On Veterans Day, student vets deserve backup
This Veterans Day, hundreds of thousands of vets are taking advantage of the most generous GI Bill since World War II. Congress got it right in 2008 when it increased tuition funding for returning service men and women. With the aid kicking in this fall, the Department of Veteran Affairs as well as colleges and universities must also do right by student vets. [Editor's note: The original version misstated the department name.]
That hasn't been so easy at the VA, which expects the number of veterans receiving federal education aid to increase by as much as 25 percent this year – to 460,000.
Applicants have overwhelmed the VA's old technology and bureaucracy, delaying delivery of checks that fully cover in-state tuition and provide a stipend for housing and books. (Matching dollars are available at private institutions that give vets financial aid.)
The backup has forced some veterans to choose work over school and drop classes for lack of funds. "I'm here to say we're sorry," said Tammy Duckworth, the assistant VA secretary, at the University of Missouri in St. Louis last month. More than that, the VA has hired 700 people to help process claims and is sending out $3,000 emergency checks to tide over veterans.
For their part, many colleges and universities are showing flexibility with delayed payments. Also to their credit, many of them are gearing up to serve this special population, which was not so warmly welcomed on campuses in the 1960s and '70s.
Helping America's student vets is more than a matter of funding. The transition from battlefield to campus green can be jarring. Vets are older, often married, and many arrive in class with physical and mental scars. Instead of combating the enemy, they're entangled with cumbersome bureaucracies.
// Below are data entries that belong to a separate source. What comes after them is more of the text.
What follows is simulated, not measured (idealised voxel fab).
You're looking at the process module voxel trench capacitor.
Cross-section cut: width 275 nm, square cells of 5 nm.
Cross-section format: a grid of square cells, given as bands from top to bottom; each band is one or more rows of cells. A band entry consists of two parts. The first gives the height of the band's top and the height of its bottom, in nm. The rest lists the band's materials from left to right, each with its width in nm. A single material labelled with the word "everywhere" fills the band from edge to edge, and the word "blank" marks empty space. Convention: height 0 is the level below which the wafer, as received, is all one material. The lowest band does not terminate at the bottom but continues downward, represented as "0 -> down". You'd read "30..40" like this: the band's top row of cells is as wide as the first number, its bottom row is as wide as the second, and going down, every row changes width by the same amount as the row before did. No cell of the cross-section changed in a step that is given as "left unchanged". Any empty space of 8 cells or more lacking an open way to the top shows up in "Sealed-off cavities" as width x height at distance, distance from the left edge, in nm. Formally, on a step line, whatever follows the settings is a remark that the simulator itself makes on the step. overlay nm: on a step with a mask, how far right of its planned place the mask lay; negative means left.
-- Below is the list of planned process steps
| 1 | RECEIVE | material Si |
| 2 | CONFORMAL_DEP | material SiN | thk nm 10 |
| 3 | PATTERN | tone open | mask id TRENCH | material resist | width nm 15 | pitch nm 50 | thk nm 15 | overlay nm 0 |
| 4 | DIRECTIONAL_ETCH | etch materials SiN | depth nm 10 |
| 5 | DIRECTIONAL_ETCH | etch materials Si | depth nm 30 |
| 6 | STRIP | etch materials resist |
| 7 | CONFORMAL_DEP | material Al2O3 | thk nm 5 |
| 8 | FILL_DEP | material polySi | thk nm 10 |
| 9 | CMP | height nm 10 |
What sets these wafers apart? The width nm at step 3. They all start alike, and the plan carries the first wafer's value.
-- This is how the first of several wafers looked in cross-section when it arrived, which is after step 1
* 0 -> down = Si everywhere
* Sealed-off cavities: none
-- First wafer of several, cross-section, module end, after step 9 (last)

So it's encouraging to see America's institutions of higher learning making an effort to support this special group. Nationwide, 57 percent of public and private colleges and universities provide support services for veterans, according to a survey by the American Council on Education, which represents college presidents and chancellors of degree-granting accredited institutions.
Student veterans are also mobilizing, having formed about 200 chapters of Student Veterans of America since its founding in 2008. The students are making their needs known, and colleges are responding.
Last year, for instance, student vets contacted the president's office at George Mason University in northern Virginia. They were distressed that service members who were called up for duty midsemester received F's and lost their tuition. The university has since hired a full-time liaison for the school's 425 veterans. It reversed the objectionable policies.
Other schools are creating "transition" programs to help vets adjust to school-life. These schools are holding orientations just for veterans, making counseling available, and even reserving vets-only hours at the gym. Simply changing the tuition due date to match the time when veterans receive their benefits can cut red tape and anxiety.
The prospect of $78 billion in student aid to veterans over the next 10 years is surely a strong motivator for universities and colleges to provide support services for them. But so is the moral imperative of giving back to those who have already given so much.